"Roxburgh and the Coal Creek area saw the start of stonefruit cultivation during the 1860s gold rush, when the Tamblyn family first imported stonefruit trees from Australia," Kirk said.
Information from their obituaries in the Otago Daily Times showed the brothers John, James and Joseph Tamblyn emigrated from Devonshire, England.
The lure of gold led them to Otago, arriving in 1862 to try their luck at Gabriels Gully.
James Tamblyn was ''one of the first to pitch his tent at Mutton Town Gully" in 1862, the paper said.
By 1864 he and his brothers were settled in Coal Creek, and while continuing to work a sluicing claim for the next 15 years, they turned their attention to fruit growing, bringing in fruit trees from Australia in 1867, over the years making ''the wilderness blossom as the rose", as the ODT described it.
They grew strawberries, peaches, plums and raspberries, and by 1874 were even growing grapes under glass.

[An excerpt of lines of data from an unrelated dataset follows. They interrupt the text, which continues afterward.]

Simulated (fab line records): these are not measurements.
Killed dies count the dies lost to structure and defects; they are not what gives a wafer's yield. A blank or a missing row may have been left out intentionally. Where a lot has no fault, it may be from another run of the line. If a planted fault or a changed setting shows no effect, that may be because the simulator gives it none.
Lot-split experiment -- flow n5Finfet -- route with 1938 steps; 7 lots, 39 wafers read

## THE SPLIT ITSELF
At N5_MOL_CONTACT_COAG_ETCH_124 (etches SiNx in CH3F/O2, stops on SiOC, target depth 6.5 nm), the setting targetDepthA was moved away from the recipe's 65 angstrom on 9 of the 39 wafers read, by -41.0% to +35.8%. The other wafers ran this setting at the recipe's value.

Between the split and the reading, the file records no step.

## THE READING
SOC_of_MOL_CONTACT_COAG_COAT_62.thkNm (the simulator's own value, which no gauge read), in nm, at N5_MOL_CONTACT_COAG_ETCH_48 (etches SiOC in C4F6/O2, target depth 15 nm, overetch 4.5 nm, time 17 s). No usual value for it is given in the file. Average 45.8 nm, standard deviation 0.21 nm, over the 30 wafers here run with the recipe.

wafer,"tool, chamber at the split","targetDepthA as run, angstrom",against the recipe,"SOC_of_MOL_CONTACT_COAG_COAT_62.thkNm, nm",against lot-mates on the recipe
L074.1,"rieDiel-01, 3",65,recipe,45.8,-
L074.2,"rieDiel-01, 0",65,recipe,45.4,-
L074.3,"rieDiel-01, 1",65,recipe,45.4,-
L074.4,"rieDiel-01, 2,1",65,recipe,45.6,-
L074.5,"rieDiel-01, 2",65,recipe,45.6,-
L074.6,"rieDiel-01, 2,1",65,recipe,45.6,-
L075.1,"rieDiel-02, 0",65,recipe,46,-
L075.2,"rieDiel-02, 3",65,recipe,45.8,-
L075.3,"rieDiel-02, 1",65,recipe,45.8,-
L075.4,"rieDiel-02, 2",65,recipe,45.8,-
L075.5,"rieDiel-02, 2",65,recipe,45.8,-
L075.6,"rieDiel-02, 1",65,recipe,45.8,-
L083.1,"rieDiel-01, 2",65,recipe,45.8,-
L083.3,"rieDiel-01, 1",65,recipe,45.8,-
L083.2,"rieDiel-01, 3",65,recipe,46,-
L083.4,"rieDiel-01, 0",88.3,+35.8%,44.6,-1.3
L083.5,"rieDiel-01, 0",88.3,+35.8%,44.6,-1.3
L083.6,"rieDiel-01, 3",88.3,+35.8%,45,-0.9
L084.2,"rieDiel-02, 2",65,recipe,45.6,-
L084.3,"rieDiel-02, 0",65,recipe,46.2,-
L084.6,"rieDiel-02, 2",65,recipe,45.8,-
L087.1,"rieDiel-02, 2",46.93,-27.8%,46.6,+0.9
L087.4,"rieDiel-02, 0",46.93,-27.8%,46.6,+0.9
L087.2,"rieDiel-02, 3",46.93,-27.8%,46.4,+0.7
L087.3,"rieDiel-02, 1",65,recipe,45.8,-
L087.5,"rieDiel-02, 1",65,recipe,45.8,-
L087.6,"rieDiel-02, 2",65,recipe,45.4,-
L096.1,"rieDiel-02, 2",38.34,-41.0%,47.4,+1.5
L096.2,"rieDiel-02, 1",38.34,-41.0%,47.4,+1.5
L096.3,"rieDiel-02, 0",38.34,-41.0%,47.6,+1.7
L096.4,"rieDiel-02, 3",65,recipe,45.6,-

Kirk said the packhouse was one of the last remaining publicly-accessible structures of its type from that era.
The packhouse had been renovated and had an open entertaining area and commercial-grade kitchen.
Other historic features on the site being offered for sale included old waterways, stone walkways, bridle and stone stock fences and an old coal cart that had been retained in reference to the original Coal Creek coalmine nearby.